Sunflowers, by Diego Rivera, 1943, oil on canvas - one of the stunning paintings on display in the Frida Kahlo and Diego Rivera exhibition at the Art Gallery of NSW.   Picture: supplied © The Jacques and Natasha Gelman Collection of Mexican Art

Frida and Rivera - one of the great love stories and a top art exhibition

FRIDA KAHLO AND DIEGO RIVERA: FROM THE JACQUES AND NATASHA GELMAN COLLECTION

What: Exhibition of more than 30 artworks by Frida Kahlo and Diegi Rivera and 49 photos
Where: Art Gallery of NSW
When: Exhibition finishes October 9
Tickets: $18, $16 concession, $14 member, $44 family (2 adults + up to 3 children), $8 child (5-17 years), free for children under 5
Getting there: About 10 minutes walk from St James station

The paintings of Diego Rivera have long been among my favourite works of art. I adore the vivid colours, vibrance and iconic imagery of The Flower Sellers, Lilies and Sunflowers series of paintings, which are in strict contrast to the more sombre tones of his extraordinarily powerful murals reflecting the lives of the working class and native peoples of Mexico, which rank among his best works.

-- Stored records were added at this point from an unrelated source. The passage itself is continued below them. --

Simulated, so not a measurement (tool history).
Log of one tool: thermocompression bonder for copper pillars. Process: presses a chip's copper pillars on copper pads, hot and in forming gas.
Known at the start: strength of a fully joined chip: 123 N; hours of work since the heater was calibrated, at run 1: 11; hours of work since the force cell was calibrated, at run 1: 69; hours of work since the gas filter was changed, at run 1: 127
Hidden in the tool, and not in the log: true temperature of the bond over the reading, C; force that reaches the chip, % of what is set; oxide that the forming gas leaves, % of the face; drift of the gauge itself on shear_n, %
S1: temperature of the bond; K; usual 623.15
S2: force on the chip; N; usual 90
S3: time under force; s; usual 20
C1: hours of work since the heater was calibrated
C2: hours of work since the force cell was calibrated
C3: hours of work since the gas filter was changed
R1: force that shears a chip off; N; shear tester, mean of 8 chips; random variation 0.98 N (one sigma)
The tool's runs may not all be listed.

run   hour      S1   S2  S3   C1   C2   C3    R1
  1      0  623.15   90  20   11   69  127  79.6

Frida Kahlo, however, was not at the top of my list of great artists, mostly because the paintings I had seen were hard paintings - works that came about as a result of the trauma of physical and pyschological events from her childhood and early adult life. Works that were emotionally raw and visually disturbing. Kahlo rejected being tagged as a surrealist but gosh many of her paintings certainly had the appearance of surrealism.

Frida's early childhood affliction with polio and an accident on a bus as a young woman - which damaged her spine and caused her to have 32 operations during her lifetime, resulting in her having to wear a metal corset for the rest of her life - shaped her early works. But the hardest of her paintings came about as a result of the extreme anguish she suffered after a miscarriage. These paintings depicted a butchered Frida, her stomach ripped apart, aborted foetuses and a constant flow of body organs. At times in her life Frida used her personal tragedies as key ideas in her art. Still, I found this side of her work ghoulish and her artworks hardly appealed to me as paintings I would want to hang on my walls.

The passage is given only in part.